With the yen now past 144, traders are bracing for that stumble. And things could get even more chaotic than investors realize.

“If you have forex intervention without a change in monetary policy by BOJ, the intervention is not going to be enough to stem the fall in the yen,” Roubini says. In fact, it might accelerate the move to 150 or beyond. That would force China into the depreciatory fray.

The pound’s woes and the yen’s wweakness are not doing the yuan any favors, Image: Agencies / Twitter

The trouble with the yen’s declines — and that of the British pound — is the microcosm factor. Both mini-crises threatening the global order tell stories of once-dominant economies undone by decades of complacency, neglected reforms and nativist politicians.

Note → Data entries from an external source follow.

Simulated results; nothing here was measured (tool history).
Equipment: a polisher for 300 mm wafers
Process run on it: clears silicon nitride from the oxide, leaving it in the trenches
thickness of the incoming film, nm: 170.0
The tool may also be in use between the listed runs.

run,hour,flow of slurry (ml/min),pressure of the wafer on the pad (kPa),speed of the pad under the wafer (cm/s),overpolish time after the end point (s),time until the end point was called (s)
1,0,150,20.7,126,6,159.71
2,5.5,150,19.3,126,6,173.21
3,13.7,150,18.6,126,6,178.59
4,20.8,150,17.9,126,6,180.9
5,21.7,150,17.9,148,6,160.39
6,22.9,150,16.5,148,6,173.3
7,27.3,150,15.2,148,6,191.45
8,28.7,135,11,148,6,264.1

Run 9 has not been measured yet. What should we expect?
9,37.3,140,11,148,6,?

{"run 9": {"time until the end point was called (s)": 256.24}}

To be sure, officials in Tokyo take great exception to any comparisons with the Trussonomics disaster unfolding far to the West. Japan has a crushing debt load but Tokyo’s brand of financial management has proved far more sustainable than the UK mess, Japan’s policy mandarins would argue.

The UK, despite being the issuer of one of the globe’s five most-used currencies, is currently making shock acceleration toward third-world status.

It would be hard for IMF head Kristalina Georgieva to give Thailand or Indonesia grief considering London’s long-in-the-making fiscal reckoning. With a current account deficit of 8.3% of GDP, the UK is arguably not far out of the orbit of developing countries.

Save Cambodia, you’d be hard-pressed to find an Asian economy running on those kinds of fumes.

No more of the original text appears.